"When the market was tanking in the summer of 2002, Caine figured the market was oversold and allowed the program to move to a long bias. The stock index kept trading lower, however, and the program had it's worst drawdown of 46%...The program now maintains a completely market neutral position and uses less leverage than in 2002." ---Futures Magazine - March 2005 1) Sounds like he learned a lesson. 2) He now uses less margin. 3) Earlier in the article he states that his strategy is to sell strangles on the S&P 500, but that the key to his performance is how he manages his adjustments and risk. 4) Given the above, how the heck does he make up to 13% in one month and average 50% per year from 2003 to date net 2/20?? I guess he's Batman!

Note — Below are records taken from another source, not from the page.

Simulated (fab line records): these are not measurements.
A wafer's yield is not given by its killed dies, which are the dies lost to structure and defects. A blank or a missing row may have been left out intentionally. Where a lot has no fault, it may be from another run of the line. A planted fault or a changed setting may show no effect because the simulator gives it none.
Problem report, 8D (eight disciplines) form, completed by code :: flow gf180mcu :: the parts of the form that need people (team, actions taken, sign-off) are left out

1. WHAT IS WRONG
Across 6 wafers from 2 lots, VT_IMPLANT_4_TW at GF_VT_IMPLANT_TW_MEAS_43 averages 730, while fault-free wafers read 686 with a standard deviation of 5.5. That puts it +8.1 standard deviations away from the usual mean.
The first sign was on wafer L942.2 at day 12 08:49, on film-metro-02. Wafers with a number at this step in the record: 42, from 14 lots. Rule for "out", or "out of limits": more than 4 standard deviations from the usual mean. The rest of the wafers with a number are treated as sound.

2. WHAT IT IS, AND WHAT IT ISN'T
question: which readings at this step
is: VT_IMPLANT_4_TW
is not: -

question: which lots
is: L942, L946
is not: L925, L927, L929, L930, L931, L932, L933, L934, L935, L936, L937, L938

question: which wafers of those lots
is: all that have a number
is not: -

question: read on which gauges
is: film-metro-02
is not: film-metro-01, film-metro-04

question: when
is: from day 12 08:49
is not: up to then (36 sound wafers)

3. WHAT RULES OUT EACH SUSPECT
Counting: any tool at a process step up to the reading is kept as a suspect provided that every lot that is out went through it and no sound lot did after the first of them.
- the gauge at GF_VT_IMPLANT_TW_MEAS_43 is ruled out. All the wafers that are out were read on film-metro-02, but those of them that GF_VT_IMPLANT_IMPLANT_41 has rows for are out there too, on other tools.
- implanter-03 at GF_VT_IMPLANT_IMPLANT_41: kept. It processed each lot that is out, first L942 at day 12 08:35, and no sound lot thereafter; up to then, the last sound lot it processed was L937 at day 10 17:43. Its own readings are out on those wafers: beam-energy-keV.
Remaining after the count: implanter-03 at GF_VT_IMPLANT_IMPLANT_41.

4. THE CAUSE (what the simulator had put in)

I've double 7-figures in a quarter. I am not grandstanding, as I've lost 7-figures under that time-frame as well. Niederhoffer has outperformed LJM while selling premium in his Matador fund, by a wide margin on similar AUM. There is a little known hedge funder in Germany who has made 1100% in less than 18 months, with a tad > $10mm in starting capital, trading short gamma.
I remember reading an article about that guy. He's really a textbook case for the premium seller. Made good easy money for quite some time. Then got himself too close to the market, and when the market came after him, he got "deer in the headlights" and didn't close the trade when he should have. But he wasn't so over-leveraged that it blew out his whole account. Afterward, he kept his nose to the grindstone and made some more nice consistent profits. Alot of traders have done alot worse
It would be interesting to reconstruct what this guy is doing just to study the risks involved. Selling strangles on ES/SP and pulling in 17% before fees in one month has to involve significant risks. And this is after he said he reduced his leverage! What "adjustment" would he make if the index moves against him? Convert to a fly?
Coach, An observation: I seem to get filled much faster on trades that, over the course of the next 2 to 4 weeks after my fill, turn out to be directionally wrong. Conversely, it takes longer to get filled on trades which turn out to be directionally correct in the weeks to follow. It's almost as if the MM knows the direction the market will take for the few weeks after my fill, and won't let me in easily if I'm directionally correct and will fill me quickly if I'm directionally wrong... Any thoughts?